Safety Tips: Planning Workplace Team-Building Activities

By October 2, 2017No Comments

In recent years, team building has gained a foothold in corporate America as a fun and effective management tool. To be successful in the business world, employees must be able to effectively plan and execute programs as a team, communicate clearly, use resources efficiently, and be able to adapt to changing circumstances.

Team building is designed to do utilize these skills, in a fun environment. It can encourage out-of-the box thinking and enhance group dynamics, breaking down barriers that prevent employees from working together as a team. Activities foster decision-making, challenge resolution and leadership skills.

Exercises can be designed to encourage individuals in a group to entrust their safety in one another or to experience the exhilaration of overcoming a physical challenge. Participants return to work infused with renewed vigor. The goal is to transfer the collaborative effort, positive energy and learning that take place during a team-building activity back into the workplace.

But team building can also be a risk manager’s nightmare when activities include dangerous physical elements. Companies must consider the risks involved in such hazardous activities. They can lead to an increase in the frequency and severity of employee injuries, leaving the company vulnerable to higher workers’ compensation costs – not to mention employee lawsuits.

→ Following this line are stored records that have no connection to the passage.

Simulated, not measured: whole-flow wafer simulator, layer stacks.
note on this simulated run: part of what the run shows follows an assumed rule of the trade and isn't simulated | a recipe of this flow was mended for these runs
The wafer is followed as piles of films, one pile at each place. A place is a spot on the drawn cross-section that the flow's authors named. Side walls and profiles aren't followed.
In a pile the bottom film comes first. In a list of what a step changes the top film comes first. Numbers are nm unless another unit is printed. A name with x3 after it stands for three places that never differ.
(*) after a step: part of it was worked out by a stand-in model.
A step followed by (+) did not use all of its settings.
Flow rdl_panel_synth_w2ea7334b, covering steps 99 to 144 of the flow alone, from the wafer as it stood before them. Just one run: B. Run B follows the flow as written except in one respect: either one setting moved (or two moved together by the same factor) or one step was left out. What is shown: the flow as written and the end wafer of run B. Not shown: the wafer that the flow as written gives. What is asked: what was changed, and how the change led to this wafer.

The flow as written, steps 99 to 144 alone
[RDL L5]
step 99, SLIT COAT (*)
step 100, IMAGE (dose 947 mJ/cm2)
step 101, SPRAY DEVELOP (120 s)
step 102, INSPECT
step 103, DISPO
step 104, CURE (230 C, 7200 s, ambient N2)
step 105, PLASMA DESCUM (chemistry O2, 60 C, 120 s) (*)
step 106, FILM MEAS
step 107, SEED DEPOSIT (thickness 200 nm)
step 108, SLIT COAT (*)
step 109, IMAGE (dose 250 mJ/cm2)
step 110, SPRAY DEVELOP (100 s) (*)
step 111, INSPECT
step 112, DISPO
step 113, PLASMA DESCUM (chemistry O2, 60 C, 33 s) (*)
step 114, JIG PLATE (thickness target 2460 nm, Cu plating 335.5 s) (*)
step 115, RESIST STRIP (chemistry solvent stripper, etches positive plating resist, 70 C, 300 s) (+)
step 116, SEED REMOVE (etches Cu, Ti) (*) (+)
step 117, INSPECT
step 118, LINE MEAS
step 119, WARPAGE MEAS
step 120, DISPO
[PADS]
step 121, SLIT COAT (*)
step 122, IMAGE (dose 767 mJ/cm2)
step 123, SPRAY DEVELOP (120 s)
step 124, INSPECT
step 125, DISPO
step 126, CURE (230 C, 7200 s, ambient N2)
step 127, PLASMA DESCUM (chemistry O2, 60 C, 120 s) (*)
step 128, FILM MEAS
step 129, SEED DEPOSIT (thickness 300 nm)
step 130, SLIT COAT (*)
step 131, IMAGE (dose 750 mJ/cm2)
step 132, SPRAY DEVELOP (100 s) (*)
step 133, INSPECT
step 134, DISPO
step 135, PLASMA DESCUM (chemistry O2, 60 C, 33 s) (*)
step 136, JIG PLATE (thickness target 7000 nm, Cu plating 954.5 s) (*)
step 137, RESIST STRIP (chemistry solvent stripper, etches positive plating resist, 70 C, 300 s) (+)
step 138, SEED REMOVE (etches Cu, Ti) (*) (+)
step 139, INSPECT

If team-building activities are part of your company’s management philosophy for bringing employees together to work cohesively as a group, make certain that safety is part of the equation. Consultants brought in to design such programs should know your expectations and concerns and abide by them. A company in Miami that hired a consultant for team building found that a dozen or so of its 100 employees suffered 1st and 2nd degree burns when they were forced to engage in a firewalk. The consultant called the injury rate “acceptable.”

Activities such as white water rafting, rock climbing, and paintball might not be suitable for all employees. Besides the physical hazards, planners need to consider whether or not an activity might be embarrassing for some employees. An activity that requires participants to wear a bathing suit, for example, might make some employees self-conscious and inhibit their ability to fully engage in the collaborative effort.

To promote safe team building:

Include team-building activities as part of any formal risk management program.

Emphasize the need to exercise caution on the job and in any physical team-building exercise.

Define your needs clearly to management consultants, hired to design a team-building program.

Ensure team-building activities are properly supervised.

Stop any activity if an unsafe situation is observed.

Team building has an important place in business. Activities should focus on bringing employees together. Make team building a safe experience that everyone can participate in and enjoy.